Finance ministers from many of the world’s largest economies are poised to skip G20 meetings in South Africa this week, underscoring the declining relevance of the body at a time when global cooperation is faltering, Report informs via Financial Times.

Among the countries that are not expected to send their finance ministers to Cape Town are India, China, Brazil and Mexico, according to people familiar with the organization of the meetings. US Treasury Secretary Scott Bessent said last week he would remain in Washington — a move that followed secretary of state Marco Rubio’s decision to not “waste taxpayer money or coddle anti-Americanism” by attending a G20 meeting of foreign ministers in South Africa last week.

Japan’s finance minister Katsunobu Kato will stay in Tokyo to focus on state budget talks, while the EU’s economics commissioner Valdis Dombrovskis is expected to remain in Brussels, officials have said. The G20 has struggled for relevance in recent years, as the rivalry between the US and China deepens and members split over the response to Russia’s full-scale invasion of Ukraine.

Analysts warned the poor turnout would cast more doubt over the mechanisms for global cooperation at a time when US President Donald Trump is calling into question key aspects of the postwar international order. Mark Sobel, US chair of the Official Monetary and Financial Institutions Forum and a former official at the US Treasury, said the G20 was “obviously in a very weakened state,” though he argued that Bessent’s decision not to attend the meetings was “a big mistake.”

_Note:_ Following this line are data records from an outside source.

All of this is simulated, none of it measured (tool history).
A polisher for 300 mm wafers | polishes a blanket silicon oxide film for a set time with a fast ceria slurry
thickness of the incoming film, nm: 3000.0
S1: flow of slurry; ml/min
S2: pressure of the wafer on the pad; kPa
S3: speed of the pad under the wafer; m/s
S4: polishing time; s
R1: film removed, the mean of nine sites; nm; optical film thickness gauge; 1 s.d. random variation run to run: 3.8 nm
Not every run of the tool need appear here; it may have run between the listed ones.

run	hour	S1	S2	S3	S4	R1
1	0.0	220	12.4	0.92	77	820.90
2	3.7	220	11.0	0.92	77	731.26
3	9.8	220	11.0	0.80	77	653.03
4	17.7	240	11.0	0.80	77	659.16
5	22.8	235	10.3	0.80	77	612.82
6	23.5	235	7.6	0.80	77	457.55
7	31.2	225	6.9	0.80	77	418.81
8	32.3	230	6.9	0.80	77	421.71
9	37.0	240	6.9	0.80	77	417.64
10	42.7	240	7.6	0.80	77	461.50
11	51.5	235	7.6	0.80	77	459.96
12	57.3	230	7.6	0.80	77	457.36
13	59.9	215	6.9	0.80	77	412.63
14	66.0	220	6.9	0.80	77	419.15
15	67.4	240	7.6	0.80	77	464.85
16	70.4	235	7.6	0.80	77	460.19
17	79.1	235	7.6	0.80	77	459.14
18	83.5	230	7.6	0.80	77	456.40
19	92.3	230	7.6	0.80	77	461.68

Lesetja Kganyago, head of the South African Reserve Bank, who will chair a meeting of central bankers, played down the lack of attendees, insisting that all of the members of the G20 would be represented at the meetings, even if some finance ministers would not physically attend. “Any decision that comes out of here is a decision of the G20,” Kganyago told the Financial Times.

US Federal Reserve chair Jay Powell is expected to attend the meetings along with central bankers from a host of other nations, including Christine Lagarde of the European Central Bank. Some European finance ministers are also expected to make the trip, including UK chancellor Rachel Reeves. G20’s waning influence is in sharp contrast to a decade and a half ago when the body helped coordinate the response to the global financial crisis.